R: Snowdoop.

snowdoop,filechunkname, etc... {partools}

R Documentation

Snowdoop.

Description

“Snowdoop”: Utilities for distributed file storage, access and related operations.

Usage

filechunkname(basenm,ndigs,nodenum=NULL)
filesort(cls,infilenm,colnum,outdfnm,infiledst=FALSE,
   ndigs=0,nsamp=1000,header=FALSE,sep="",usefread=FALSE)
filesplit(nch,basenm,header=FALSE,seqnums=FALSE)
filesplitrand(cls,fname,newbasename,ndigs,header=FALSE,sep)
fileshuffle(inbasename, nout, outbasename, header = FALSE)
linecount(infile,header=FALSE,chunksize=100000)
filecat(cls, basenm, header = FALSE)  
readnscramble(cls,basenm,header=FALSE,sep= " ")
filesave(cls,dname,newbasename,ndigs,sep)
fileread(cls,fname,dname,ndigs,header=FALSE,sep=" ",usefread=FALSE)
getnumdigs(nch)
fileagg(fnames,ynames,xnames,header=FALSE,sep= " ",FUN,FUN1=FUN) 
dfileagg(cls,fnames,ynames,xnames,header=FALSE,sep=" ",FUN,FUN1=FUN) 
filegetrows(fnames,tmpdataexpr,header=FALSE,sep=" ") 
dfilegetrows(cls,fnames,tmpdataexpr,header=FALSE,sep=" ")

Arguments

`cls`	A cluster for the parallel package.
`nch`	Number of chunks for the file split.
`basenm`	A chunked file name, minus suffix.
`infile`	Name of a nonchunked file.
`ndigs`	Number of digits in the chunked file name suffix.
`nodenum`	If non-NULL, get the name of the file chunk of cluster node `nodenum`; otherwise, get the name for the chunk associated with this node.
`infilenm`	Name of input file (without suffix, if distributed).
`outdfnm`	Name of output file (without suffix).
`infiledst`	If TRUE, infilenm is distributed.
`colnum`	Column number on which the sort will be done. It is assumed that this data column is free of NAs.
`usefread`	If true, use `fread` instead of `read.table`; generally much faster; requires `data.table` package.
`nsamp`	Number of records to sample in each file chunk to determine bins for the bucket sort.
`header`	TRUE if the file chunks have headers.
`seqnums`	TRUE if the file chunks will have sequence numbers.
`sep`	Field delimiter used in `read.table`.
`chunksize`	Number of lines to read at a time, for efficient I/O.
`dname`	Quoted name of a distributed data frame or matrix. For `filesave`, the object must have column names.
`fname`	Quoted name of a distributed file.
`fnames`	Character vector of file names.
`newbasename`	Quoted name of the prefix of a distributed file, e.g. `xyz` for a distributed file `xyz.01`, `xyz.02` etc.
`ynames`	Vector of quoted names of variables on which `FUN` is to be applied.
`xnames`	Vector of quoted names of variables to be used for cell definition.
`tmpdataexpr`	Expression involving a data frame `tmpdataexpr`. See below.
`FUN`	First-level aggregation function.
`FUN1`	Second-level aggregation function.
`inbasename`	basename of the input files, e.g. x for x.1, x.2, ...
`outbasename`	basename of the output files
`nout`	number of output files

Details

Use filesplit to convert a single file into distributed one, with nch chunks. The file header, if present, will be retained in the chunks. If seqnums is TRUE, each line in a chunk will be preceded by the line number it had in the original file.

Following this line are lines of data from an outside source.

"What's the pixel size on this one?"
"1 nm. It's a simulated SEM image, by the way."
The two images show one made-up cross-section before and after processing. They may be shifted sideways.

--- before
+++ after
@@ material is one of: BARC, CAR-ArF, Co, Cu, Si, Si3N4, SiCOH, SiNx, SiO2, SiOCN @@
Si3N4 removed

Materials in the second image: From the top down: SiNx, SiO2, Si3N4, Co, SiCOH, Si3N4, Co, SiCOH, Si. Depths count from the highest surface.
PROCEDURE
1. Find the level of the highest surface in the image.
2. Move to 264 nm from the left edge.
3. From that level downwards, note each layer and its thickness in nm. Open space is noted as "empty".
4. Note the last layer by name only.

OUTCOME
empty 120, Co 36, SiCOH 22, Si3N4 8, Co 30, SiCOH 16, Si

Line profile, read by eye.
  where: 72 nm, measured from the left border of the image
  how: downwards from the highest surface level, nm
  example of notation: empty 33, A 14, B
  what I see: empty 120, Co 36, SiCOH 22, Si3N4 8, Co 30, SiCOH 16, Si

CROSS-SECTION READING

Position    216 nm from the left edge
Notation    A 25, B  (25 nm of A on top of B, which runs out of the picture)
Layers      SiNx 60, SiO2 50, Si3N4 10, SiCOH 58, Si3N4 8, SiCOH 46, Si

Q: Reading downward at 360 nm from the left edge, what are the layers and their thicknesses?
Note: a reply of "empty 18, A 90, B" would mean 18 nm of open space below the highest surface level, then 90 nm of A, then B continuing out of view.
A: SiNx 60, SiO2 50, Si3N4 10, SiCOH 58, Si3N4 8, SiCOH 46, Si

The reverse operation to filesplit is performed by filecat, which converts a distributed file into a single one.

The fileagg function does an out-of-memory, multifile version of aggregate, reading the specified files one at a time, and returning a grand aggregation. The function dfileagg partitions the specified group of files to a partools cluster, has each call fileagg, and again aggregates the results.

The function filegetrows reads in the files in fnames, one at a time, naming the resulting in-memory data tmpdata each time. (It is assumed that the data fit in memory.) The function applies the user command tmpdataexpr to tmpdata, producing a subset of tmpdata. All of these subsets are combined using rbind, yielding the return value. The paired function dfilegetrows is a distributed wrapper for filegetrows, just as dfileagg is for fileagg.

Use filesort to do a file sort, with the input file being either distributed or ordinary, placing the result as a distributed data frame/matrix in the memories of the cluster nodes. The first nsamp records are read from the file, and are used to form one quantile range for each cluster node. Each node then reads the input file, retaining the records in its assigned range, and sorts them. This results in the input file being sorted, in memory, in a distributed manner across nodes, under the specifid name. At present, this utility is not very efficient.

Operations such as ca need i.i.d. data. If the original file storage was ordered on some variable, one needs to randomize the data first. There are several options:

readnscramble: This produces a distributed data frame/matrix under the name basenm. Note that a record in chunk i of the distributed file will likely end up in chunk j in the distributed data frame/matrix, with j different from i.
filesplitrand: Use this you wish to directly produce a randomized distributed file from a monolithic one. It will read the file into memory, chunk it at the cluster nodes, each of which will save its chunk to disk.
fileshuffle: If you need to avoid reading big files into memory, use this. You must run filesplit first, and then run fileshuffle several times for a good shuffle.

Note that this function is also useful if your cluster size changes. A distributed file of m chunks can now be converted to one with n chunks, either more or fewer than before.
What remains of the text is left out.